When viewed in light of this historical background, the language of § 261 becomes much clearer. When it states that the Commissioner is to have "sole" power to license and regulate traders, it means that he, as opposed to the War Department or some other federal administrative official, has that power.
In addition to centering power in the commissioner, Congress acted to prevent the widespread abuses within the existing unregulated trading post system revealed by the debates. There can be no question but that when Congress enacted § 261 it intended that the Commissioner would "specify[ing] the kind and quantity of goods and the prices at which such goods shall be sold to the Indians". Congress delegated to the Commissioner the task of determining the specific content of these regulations. This does not mean that the Commissioner has unbridled discretion to refuse to regulate, but rather that he shall exercise discretion in deciding what regulations to promulgate and in determining specific quantities, prices and kinds.
This conclusion is not only consistent with the clear purpose of Congress, but also demanded by traditional rules of statutory construction. If Congress had intended that the Commissioner's discretion would be unlimited, then much of the language in § 261 — "specifying the kind and quantity of goods and the prices at which such goods shall be sold to the Indians" — would be superfluous. It is a cardinal principle of statutory construction that whenever possible statutes are to be given such effect that no clause, sentence or word is rendered superfluous, void, contradictory or insignificant. Richards v. United States, 369 U.S. 1, 11, 82 S.Ct. 585, 7 L.Ed.2d 492 (1962).
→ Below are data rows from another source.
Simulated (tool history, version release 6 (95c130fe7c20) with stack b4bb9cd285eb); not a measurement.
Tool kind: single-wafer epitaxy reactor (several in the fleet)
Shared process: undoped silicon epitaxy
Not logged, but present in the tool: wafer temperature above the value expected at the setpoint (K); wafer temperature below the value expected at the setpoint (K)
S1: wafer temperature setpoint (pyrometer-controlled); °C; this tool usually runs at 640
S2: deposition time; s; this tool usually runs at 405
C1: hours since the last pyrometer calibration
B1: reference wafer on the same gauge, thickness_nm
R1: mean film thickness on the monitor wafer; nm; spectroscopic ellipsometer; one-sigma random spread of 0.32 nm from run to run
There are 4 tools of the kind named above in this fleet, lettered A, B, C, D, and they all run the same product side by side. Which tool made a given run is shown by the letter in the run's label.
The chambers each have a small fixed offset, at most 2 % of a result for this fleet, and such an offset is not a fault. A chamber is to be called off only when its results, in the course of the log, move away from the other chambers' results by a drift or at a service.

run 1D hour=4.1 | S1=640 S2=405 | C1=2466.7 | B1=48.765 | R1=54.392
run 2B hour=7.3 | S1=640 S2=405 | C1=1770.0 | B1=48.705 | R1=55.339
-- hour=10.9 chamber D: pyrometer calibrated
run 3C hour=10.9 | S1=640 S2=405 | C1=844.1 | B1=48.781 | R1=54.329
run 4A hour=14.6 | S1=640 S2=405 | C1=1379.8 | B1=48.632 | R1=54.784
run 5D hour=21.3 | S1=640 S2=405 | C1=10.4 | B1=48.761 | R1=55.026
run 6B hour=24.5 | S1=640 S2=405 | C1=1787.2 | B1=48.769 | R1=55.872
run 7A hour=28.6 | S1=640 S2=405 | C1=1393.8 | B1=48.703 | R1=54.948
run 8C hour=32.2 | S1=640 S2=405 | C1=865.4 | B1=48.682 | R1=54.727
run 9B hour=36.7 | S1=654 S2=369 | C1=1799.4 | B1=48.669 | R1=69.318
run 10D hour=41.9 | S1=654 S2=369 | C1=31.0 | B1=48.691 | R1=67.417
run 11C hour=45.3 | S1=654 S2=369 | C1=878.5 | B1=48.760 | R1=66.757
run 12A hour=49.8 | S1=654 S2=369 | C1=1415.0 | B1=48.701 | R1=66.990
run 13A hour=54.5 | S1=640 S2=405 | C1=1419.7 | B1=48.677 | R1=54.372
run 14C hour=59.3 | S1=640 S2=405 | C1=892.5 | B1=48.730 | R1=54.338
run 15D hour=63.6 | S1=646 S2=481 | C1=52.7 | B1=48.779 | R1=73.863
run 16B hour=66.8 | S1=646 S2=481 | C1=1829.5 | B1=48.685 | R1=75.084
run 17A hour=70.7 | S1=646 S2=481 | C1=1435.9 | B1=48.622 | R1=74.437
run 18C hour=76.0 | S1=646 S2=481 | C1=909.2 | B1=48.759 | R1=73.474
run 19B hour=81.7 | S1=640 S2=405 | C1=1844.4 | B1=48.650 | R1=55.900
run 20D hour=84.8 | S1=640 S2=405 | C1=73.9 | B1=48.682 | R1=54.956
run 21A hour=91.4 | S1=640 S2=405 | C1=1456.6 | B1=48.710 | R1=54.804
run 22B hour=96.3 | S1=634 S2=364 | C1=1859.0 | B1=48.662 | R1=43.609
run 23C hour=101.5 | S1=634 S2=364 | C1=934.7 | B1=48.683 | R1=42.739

Moreover, statutes passed for the benefit of dependent Indian tribes and communities are to be liberally construed in favor of the Indians, and any doubt as to the proper construction is to be resolved in the latter's favor. Squire v. Capoeman, 351 U.S. 1, 6-7, 76 S.Ct. 611, 100 L.Ed. 883 (1956); Holt v. Commissioner of Internal Revenue, 364 F.2d 38 (8th Cir. 1966), cert. denied, 386 U.S. 931, 87 S.Ct. 952, 17 L.Ed.2d 805 (1967).
Section 262 was enacted in 1903, twenty-seven years after section 261. While there is no statutory history to aid in interpreting this section, a careful reading suggests two possible interpretations. First, the provision "under such rules and regulations as the Commissioner of Indian Affairs may prescribe for the protection of said Indians", may be read as a grant of authority to the Commissioner allowing him to promulgate rules in addition to those already required by § 261, i.e., rules unrelated to the price, quantity or kind of goods sold by the traders. Apparently the Commissioner took this view in acting to regulate the issuance of pawn tickets. Such regulation, while of doubtful propriety under § 261, is clearly authorized by § 262.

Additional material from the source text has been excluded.